To improve accessibility for people with language or cognitive disabilities, developers can:

  • allow all message alerts to remain on screen until dismissed by the user.
  • make language and instructions as simple and straightforward as possible, both on screen and in documentation.
  • use simple and consistent screen layouts.


It is important to bear in mind that those with language and cognitive disabilities often have difficulty processing print. To increase accessibility for this population, developers should take steps to make their software compatible with screen-reading software

TOOLS FOR ACCESS
http://ncam.wgbh.org/invent_build/web_multimedia/accessible-digital-media-guide/tools-for-access

Assistive technology (AT) is an umbrella term used to describe any product or technology-based service that helps disabled people to live, learn, work and enjoy life. In the context of on-line education, assistive technology refers to hardware and software technologies that enable people with disabilities to use computers more effectively.

Screen Readers


Screen readers are software products designed for blind users, but they are also useful to users with learning disabilities. Screen readers locate information seen on the computer screen and vocalize it using text-to-speech software and, occasionally, hardware. Most screen readers work in close concert with the operating system, relying on the computer's built-in capabilities. Applications and software that conform to the standards of the operating system are more likely to be accessible. Applications and software that ignore the requirements of screen readers and the operating systems that support them may well prove unusable for some disabled people.

Screen Magnifiers


Screen magnifiers are software solutions for people with low vision. These products allow the user to enlarge the size of images and text displayed on screen. Screen magnifiers may also permit the user to change the default colors of the display.

Compatibility between screen magnifiers and software can be a problem for developers. Typical screen magnifiers track the cursor or the active region of the screen and will automatically enlarge that portion of the display. Applications that use a custom cursor design may cause the magnifier to enlarge the wrong portion of the screen. Developers can avoid this problem by relying on standard interface practices, particularly those that apply to cursor control and display.

Equivalent Access Versus Alternative Access

When considering accessibility of learning applications, it is important to understand the differences between two types of access: equivalent and alternative.

Equivalent access provides the disabled user with content identical to that used by the non-disabled user. For the disabled user, however, that content is presented in a different manner. Providing a course textbook in braille format, on audiotape, or in digital format are examples of equivalent accessibility.

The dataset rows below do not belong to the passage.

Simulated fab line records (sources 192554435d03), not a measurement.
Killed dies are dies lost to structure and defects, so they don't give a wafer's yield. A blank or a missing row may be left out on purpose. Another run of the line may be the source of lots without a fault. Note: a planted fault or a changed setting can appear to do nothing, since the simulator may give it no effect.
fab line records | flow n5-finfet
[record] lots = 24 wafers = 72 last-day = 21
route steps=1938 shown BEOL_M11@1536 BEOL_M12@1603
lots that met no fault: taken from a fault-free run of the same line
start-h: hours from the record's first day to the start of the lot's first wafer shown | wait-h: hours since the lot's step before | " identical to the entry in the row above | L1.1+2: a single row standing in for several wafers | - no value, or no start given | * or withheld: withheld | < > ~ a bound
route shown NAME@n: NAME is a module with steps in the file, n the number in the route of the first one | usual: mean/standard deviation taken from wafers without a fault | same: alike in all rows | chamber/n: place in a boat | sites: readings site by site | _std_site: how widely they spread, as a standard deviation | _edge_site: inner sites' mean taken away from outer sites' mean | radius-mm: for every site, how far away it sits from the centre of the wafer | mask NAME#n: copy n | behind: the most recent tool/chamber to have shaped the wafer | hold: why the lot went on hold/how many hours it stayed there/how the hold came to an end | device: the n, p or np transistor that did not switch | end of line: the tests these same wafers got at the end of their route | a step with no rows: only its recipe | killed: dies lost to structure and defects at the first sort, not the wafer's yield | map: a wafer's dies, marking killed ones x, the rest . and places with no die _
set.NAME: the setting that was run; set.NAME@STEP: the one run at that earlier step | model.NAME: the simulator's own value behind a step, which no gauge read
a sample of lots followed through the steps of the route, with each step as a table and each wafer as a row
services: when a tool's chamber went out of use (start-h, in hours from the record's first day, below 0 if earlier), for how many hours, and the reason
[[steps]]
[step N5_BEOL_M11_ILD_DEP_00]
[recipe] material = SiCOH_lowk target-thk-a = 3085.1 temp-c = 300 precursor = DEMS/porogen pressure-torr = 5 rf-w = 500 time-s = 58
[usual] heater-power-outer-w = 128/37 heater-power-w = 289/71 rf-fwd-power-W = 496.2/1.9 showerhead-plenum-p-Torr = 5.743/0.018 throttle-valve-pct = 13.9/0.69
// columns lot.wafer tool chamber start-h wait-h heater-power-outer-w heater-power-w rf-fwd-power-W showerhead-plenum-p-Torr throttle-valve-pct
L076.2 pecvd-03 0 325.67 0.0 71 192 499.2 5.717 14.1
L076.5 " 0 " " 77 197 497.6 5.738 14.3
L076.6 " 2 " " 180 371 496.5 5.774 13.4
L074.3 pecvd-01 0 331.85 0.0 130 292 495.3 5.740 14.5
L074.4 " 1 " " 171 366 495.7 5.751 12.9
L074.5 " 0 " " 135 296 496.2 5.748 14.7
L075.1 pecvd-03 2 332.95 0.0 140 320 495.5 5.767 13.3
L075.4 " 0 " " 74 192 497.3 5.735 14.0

Alternative access provides the disabled user with a learning activity that differs from the activity used by the non-disabled user. However, the alternative activity is designed to achieve the same learning objectives. For example, a mobility-impaired student might be given the option of conducting a science experiment in a virtual laboratory, where the levels of dexterity, strength, and physical access are different from those required in a physical laboratory.

There are numerous examples where software developed for alternative access has become the mainstream choice when its value to all learners was recognized. For example, the virtual microscope developed for disabled students by The Open University proved better able to achieve key learning objectives than its mainstream counterpart and so came to be used by all students.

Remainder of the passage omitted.